Side-by-side, the comparison doesn't look good.
News from the United Kingdom this week shows what is possible when political leaders work together in the best interests of a nation rather than tearing each other apart. Conservative UK Prime Minister David Cameron, alongside his Liberal Democrats Deputy Prime Minister Nick Clegg and the Labour Opposition Leader Ed Miliband, issued a joint statement committing the UK to serious, far-reaching action on climate change.
“Climate change is one of the most serious threats facing the world today,” the statement read. “It is not just a threat to the environment, but also to our national and global security, to poverty eradication and economic prosperity.” The three major British political parties then agreed to chart a common course to seek a fair and strong global climate deal which limits temperature rises to below 2C, and to phase out all unabated coal-fired power stations.

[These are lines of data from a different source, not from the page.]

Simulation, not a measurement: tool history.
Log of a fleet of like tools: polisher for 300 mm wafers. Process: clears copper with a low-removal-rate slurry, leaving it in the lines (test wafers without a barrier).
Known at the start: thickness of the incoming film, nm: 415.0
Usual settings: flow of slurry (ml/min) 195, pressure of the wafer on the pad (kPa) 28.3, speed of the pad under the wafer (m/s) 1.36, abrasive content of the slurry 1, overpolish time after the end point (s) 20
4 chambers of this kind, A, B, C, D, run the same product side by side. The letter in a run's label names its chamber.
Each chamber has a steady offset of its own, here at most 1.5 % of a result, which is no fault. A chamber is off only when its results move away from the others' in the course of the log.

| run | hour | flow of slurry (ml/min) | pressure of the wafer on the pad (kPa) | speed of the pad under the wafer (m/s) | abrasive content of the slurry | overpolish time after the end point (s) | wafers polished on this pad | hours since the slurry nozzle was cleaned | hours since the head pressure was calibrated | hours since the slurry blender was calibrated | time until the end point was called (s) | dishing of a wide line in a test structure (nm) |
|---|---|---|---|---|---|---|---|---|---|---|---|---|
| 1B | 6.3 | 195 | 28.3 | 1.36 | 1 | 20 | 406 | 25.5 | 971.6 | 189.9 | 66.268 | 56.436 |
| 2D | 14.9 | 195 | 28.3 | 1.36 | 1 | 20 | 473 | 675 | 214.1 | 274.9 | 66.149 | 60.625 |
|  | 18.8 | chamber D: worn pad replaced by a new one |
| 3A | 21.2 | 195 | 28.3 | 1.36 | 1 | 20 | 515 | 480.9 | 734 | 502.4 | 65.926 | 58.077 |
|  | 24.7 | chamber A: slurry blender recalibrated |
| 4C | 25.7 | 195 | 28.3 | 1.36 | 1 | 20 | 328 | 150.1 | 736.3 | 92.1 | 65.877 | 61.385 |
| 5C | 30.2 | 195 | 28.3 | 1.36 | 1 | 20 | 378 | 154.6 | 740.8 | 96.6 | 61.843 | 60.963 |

Some context is needed here. Britain is facing a general election in May as world leaders negotiate a global agreement in Paris this December which would see every country sign up to the global effort to avoid dangerous climate change and commit to real pollution cuts. This remarkable display of British bipartisanship ensures that whatever happens in May, the UK Government will play a leading role in securing strong global agreement.
The British have elevated climate change above the imminent churn of an election campaign, placing climate change where it should be on the national agenda: right in the middle, and above short term politics. Right now, it’s hard to imagine Australian politics reaching this level of bipartisanship.
To put it bluntly, both climate change and energy policy in Australia have been pushed around like a political football and are now in a state of chaos. Let’s go through the list.
The Renewable Energy Target is an open wound that is currently damaging both the government and the economy. Tony Abbott took something which was working successfully, pulled the rug out from under the industry, and is slowly suffocating the renewable energy investment in Australia. Renewable investment fell 88 percent in 2014, meaning we are now behind Myanmar and other developing countries when it comes to renewable investment. This is a mess of the Government’s own making. With the Prime Minister’s new commitment to ‘good government’ he should drop his Government’s unpopular and rather bizarre opposition to renewable energy.
The Energy White Paper is already months behind schedule. Its forerunner, the Green Paper, amazingly mentioned climate change just twice, and had little to say about renewable energy. Instead with its focus on removing barriers to mining, it positioned Australia as little more than a quarry, desperately clinging onto the polluting energy sources of the past.
The working carbon price was scrapped and the Direct Action scheme is behind schedule and seriously underfunded. The first round of auctions to determine which polluters receive their subsidy were due the first quarter of 2015. Last week, the Government announced the first auctions would not be before April. Updated modelling from Reputex revealed Direct Action would get Australia nowhere near our 2020 target without billions of dollars in extra funding.
Looming over all this chaos is the end of year Paris conference. The world is closer than we’ve ever been to finalising an international agreement which commits all nations to cutting carbon pollution. To get there, the UN is asking countries to announce what they are prepared to do and how much pollution they are prepared to cut in the years beyond 2020?
At the UN’s Lima climate change meeting in December, nations agreed to announce targets by the end of March. Immediately, Australia undermined this international approach by deciding on its own timetable. So we won’t hear what our government will take to Paris until June at the earliest – at least three months’ late. The European Union is going to announce in a few weeks, with the US and other nations expected to follow. We’re already being shown up as the odd one out in global negotiations – the recalcitrant, pugilistic bully at the back of the classroom.
The lead up to Paris will see significant international pressure come to bear on Australia. In late 2014, we got a taste of this pressure, when the US President pointed out we could do more, and we were criticised at Lima. This will only grow through 2015, as nations start to call Australia out as the ‘colossal fossil’ we are fast becoming.
In Paris, the Abbott Government is left with two options: defy the world, or come up with a climate change policy where we do our fair share of cutting pollution. I hope they choose the latter for the sake of all Australians.
The late Nelson Mandela once said that it always seems impossible, until its done. In that spirit of achieving the seemingly impossible, I look forward to the day that Australian political parties look to their political allies in the UK and make climate change an issue that transcends political cycles and ideologies. Mr Abbott and Mr Shorten, please take that great leap forward in bipartisan climate leadership.
Kelly O’Shanassy is the CEO of the Australian Conservation Foundation, a non-partisan environment group.